Rutger Oelsen
1944
ACTOR BIOGRAPHY
Rutger Oelsen Hauer was born on 23 January 1944 in Breukelen in the Netherlands. He is the son of drama teachers Teunke (née Mellema) and Arend Hauer. He has three sisters, one older and two younger.
Hauer grew up in Amsterdam. Since his parents were very occupied with their careers, he and his sisters were brought up mostly by nannies. He went to a Waldorf school.
At the age of 15, Hauer ran off to sea and spent a year scrubbing decks aboard a freighter. Returning home, he worked as an electrician and a joiner for three years while attending acting classes at night school. Hauer served in the Royal Netherlands Navy.
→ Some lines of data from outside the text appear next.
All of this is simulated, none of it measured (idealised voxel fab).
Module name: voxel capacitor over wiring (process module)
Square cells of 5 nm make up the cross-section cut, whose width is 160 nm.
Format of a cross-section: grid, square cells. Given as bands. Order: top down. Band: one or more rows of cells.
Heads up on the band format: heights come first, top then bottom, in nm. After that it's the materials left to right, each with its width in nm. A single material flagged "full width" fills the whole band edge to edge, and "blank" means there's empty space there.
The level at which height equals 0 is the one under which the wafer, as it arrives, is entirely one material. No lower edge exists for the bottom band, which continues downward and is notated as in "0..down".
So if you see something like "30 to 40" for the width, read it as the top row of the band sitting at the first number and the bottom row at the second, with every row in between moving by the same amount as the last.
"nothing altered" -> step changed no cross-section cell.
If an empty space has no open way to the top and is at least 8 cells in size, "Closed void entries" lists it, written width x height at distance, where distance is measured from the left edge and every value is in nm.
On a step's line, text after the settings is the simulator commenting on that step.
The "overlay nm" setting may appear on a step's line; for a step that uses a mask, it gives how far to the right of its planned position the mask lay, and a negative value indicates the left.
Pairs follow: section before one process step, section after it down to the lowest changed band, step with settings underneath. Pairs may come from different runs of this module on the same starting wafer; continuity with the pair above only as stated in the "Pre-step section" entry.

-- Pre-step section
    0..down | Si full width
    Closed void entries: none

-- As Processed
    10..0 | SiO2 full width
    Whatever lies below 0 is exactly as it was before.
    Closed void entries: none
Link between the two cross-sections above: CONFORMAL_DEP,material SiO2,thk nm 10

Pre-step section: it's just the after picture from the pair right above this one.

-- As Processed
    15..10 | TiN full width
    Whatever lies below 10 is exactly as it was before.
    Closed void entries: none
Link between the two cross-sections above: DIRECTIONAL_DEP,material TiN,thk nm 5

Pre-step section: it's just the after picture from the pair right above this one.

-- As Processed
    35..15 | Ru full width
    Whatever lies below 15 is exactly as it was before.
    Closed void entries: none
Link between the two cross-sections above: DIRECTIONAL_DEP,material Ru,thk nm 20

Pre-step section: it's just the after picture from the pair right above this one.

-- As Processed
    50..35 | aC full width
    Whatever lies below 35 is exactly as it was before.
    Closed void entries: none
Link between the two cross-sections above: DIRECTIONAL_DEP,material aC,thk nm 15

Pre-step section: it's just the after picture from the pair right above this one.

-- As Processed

Hauer joined an experimental troupe, with which he remained for five years before Paul Verhoeven cast him in the lead role of the 1969 television series Floris, a Dutch medieval action drama. The role made him famous in his native country, and Hauer reprised his role for the 1975 German remake Floris von Rosemund. Hauer's career changed course when Verhoeven cast him in Turkish Delight (1973). The film found box office favour abroad and at home, and Hauer looked to branch out to more international productions. Within two years, Hauer made his English-language debut in the British film The Wilby Conspiracy (1975). Set in South Africa, the film was an action-drama with a focus on apartheid. Hauer's supporting role, however, was barely noticed in Hollywood, and he returned to Dutch films for several years. During this period, he made Katie Tippel (1975) and worked again with Verhoeven on Soldier of Orange (1977), and Spetters (1980). These two films paired Hauer with fellow Dutch actor Jeroen Krabbé.
Rutger Hauer in Escape from Sobibor, 1987
Hauer made his American debut in the Sylvester Stallone film Nighthawks (1981) as a psychopathic and cold blooded terrorist named Wulfgar. The following year, he appeared in arguably his most famous and acclaimed role as the eccentric and violent but sympathetic anti-hero Roy Batty in Ridley Scott's 1982 science fiction thriller Blade Runner, in which he improvised the famous tears in rain monologue. Hauer went on to play the adventurer courting Theresa Russell in Eureka (1983), the investigative reporter opposite John Hurt in The Osterman Weekend (1983), the hardened Landsknecht mercenary Martin in Flesh & Blood (1985), and the knight paired with Michelle Pfeiffer in Ladyhawke (1985).
He continued to make an impression on audiences in The Hitcher (1986), in which he played a mysterious hitchhiker tormenting a lone motorist and murdering anyone in his way. At the height of Hauer's fame, he was set to be cast as RoboCop though the role went to Peter Weller. That same year, Hauer starred as Nick Randall in Wanted: Dead or Alive as the descendant of the character played by Steve McQueen in the television series of the same name. In The Legend of the Holy Drinker (1989), Hauer showed a more soulful side. Phillip Noyce also attempted to capitalize, with far less success, on Hauer's spiritual qualities in the martial arts action adventure Blind Fury (1989). Hauer returned to science fiction with The Blood of Heroes (1990), in which he played a former champion in a post-apocalyptic world.